What killed off the technology in its early days was, ironically, the electric starter motor, which helped remove one of the more tiresome aspects of driving a combustion-engined vehicle, and the discovery of vast oil reserves which suddenly made petroleum both plentiful and vastly cheaper than it had been.
Perhaps I worded that poorly. I wasn't talking about the capability of the cars, I was talking about the capability of the technology. Perhaps "room for expansion" would be a better phrase, that's what I was referring to with electric being unable to match the development of IC.

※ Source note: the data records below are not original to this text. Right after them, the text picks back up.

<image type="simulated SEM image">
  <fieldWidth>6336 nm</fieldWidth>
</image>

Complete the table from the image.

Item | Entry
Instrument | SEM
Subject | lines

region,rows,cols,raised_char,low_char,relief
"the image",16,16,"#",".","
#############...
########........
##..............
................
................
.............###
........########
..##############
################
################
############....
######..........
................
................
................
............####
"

With late 1800s/early 1900s technology, there was a lot of room to improve IC cars simply by trial and error, no new technology required. One can make a very effective combustion engine with relatively simple casting and milling technology, if one puts it together correctly. On the other hand, electrics would be pretty much stuck with the problems of limited speed and range until nearly a hundred years later when better battery options were available in capacities that might power a car. The technology and raw materials didn't exist at the time, and it would be a long time before lithium batteries would become anything more than an ivory tower research project.
By the fifties, IC cars were up to the 300SL. Electric cars were up to the milk float, and that gap in developmental ability is pretty much how it stayed until computing and battery technology allowed progress for electrics. Now that we actually have the ability to make batteries of a capacity that get a decent range with decent power, are rechargeable in a sensible amount of time, last long enough, and don't weigh so much as to defeat the entire purpose. Electric at this point in time is making significantly more progress than IC, which is a mature technology and people are not that far from fiddling with minutia.